Built in Method for chunking a NumPy array

Question

I have a large amount of data in NetCDF4 files, and I am trying to write a script to dynamically chunk this data to hold as much in memory as possible, do calculations on it and save the results, then move on to the next chunk.

An example of what I am trying to do. Say I have an array like this:

import numpy as np
arr = np.random.randint(0, 10, (100, 15, 51))  # Call these x, y, and z coordinates

And I only want to read ten of the x coordinates at a time, like this:

placeholder = 0
for i in range(10, 101, 10):
    tmp_array = arr[placeholder:i, :, :]
    # Do calculations here and save results to file or database
    placeholder += 10

Is there some sort of built-in method for this? In this simple example it works pretty well, but as things get more complicated this seems like it could get to be a headache for me to manage all of this myself. I am aware of Dask, but it is unhelpful to me in this situation because I am not doing array operations with the data. Although Dask could be useful to me if it had methods to deal with this too.

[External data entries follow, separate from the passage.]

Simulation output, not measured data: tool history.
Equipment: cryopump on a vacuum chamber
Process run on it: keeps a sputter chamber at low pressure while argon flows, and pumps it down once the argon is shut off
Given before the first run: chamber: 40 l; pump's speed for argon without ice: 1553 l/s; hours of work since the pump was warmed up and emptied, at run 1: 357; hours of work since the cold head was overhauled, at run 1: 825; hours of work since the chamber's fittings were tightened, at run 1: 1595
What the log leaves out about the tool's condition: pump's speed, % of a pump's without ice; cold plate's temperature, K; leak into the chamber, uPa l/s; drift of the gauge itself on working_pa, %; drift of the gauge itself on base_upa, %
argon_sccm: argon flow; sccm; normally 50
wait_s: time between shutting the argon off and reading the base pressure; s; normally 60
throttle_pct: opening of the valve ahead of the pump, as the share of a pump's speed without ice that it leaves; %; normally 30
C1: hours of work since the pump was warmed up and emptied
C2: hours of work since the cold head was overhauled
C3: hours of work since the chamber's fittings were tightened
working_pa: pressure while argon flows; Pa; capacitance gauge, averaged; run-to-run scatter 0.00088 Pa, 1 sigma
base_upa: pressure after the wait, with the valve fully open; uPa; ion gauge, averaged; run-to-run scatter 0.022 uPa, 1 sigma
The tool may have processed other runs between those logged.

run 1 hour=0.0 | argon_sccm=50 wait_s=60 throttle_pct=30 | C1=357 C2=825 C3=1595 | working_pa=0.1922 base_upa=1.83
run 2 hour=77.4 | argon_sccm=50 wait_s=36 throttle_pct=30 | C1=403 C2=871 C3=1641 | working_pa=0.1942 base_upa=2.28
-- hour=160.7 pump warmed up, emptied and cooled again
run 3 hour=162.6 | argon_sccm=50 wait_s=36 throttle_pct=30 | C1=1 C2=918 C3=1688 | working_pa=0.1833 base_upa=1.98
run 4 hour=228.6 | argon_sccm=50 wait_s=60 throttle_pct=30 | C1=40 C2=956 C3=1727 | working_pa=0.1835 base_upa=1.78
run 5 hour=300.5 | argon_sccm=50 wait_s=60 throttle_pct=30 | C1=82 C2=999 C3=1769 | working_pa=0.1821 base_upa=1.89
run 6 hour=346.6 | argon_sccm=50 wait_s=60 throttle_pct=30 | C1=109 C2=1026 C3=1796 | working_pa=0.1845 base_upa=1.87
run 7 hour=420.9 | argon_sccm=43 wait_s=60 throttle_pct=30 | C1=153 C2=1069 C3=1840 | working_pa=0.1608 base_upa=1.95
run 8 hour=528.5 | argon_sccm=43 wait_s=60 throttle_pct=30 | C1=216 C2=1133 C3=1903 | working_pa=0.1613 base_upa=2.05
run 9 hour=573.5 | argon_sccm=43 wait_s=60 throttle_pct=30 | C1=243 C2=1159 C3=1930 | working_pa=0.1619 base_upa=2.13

Mad Physicist · Accepted Answer · 2021-12-10 19:57:49Z

2

You can reduce the complexity and increase the robustness by implementing a lazy generator that encapsulates the computation you're worried about and just returns the chunk at each step. Something like this perhaps:

def spliterate(buf, chunk):
    for start in range(0, len(buf), chunk):
        yield buf[start:start + chunk]

Using it is pretty straightforward:

for tmp in spliterate(arr, 10):
    # do calculations on tmp, don't worry about bookkeeping

edited Dec 10, 2021 at 19:57

answered Dec 30, 2018 at 3:33

Mad Physicist

116k29 gold badges202 silver badges292 bronze badges

Sign up to request clarification or add additional context in comments.

7 Comments

pythonweb Over a year ago

So I like the look of this solution and it seems to work well with what I am trying to accomplish. So this generator that is returned doesn't actually read the slice into memory until it is called in the for loop, correct? I haven't actually used a generator before so I'm just trying to make sure I understand.

Mad Physicist Over a year ago

@Wade. Assuming that that's how your HDF package works, that will be the case. A normal numpy array exists only in memory to begin with. The generator will not access a chunk until the loop gets to it. Previous chunks will be garbage collected. For an in-memory numpy array, the chunk would be a view that wouldn't allocate a copy of the data.

Mad Physicist Over a year ago

@julesG.M. I don't believe your edit is particularly useful so I rolled it back. If you feel it's important, feel free to add a comment.

Jules Gagnon-Marchand Over a year ago

yes, it's wrong like that

Mad Physicist Over a year ago

@JulesG.M. I reverted the call to len. You make a good point

|

mdurant · Accepted Answer · 2018-12-29 21:09:40Z

2

The Dask documentation shows how to create chunked arrays for just the kind of computation you have in mind, for the case of hdf5 files: http://docs.dask.org/en/latest/array-creation.html#numpy-slicing . Your netCDF4 case may or may not work identically, but the section further down about delayed will do the trick, if not.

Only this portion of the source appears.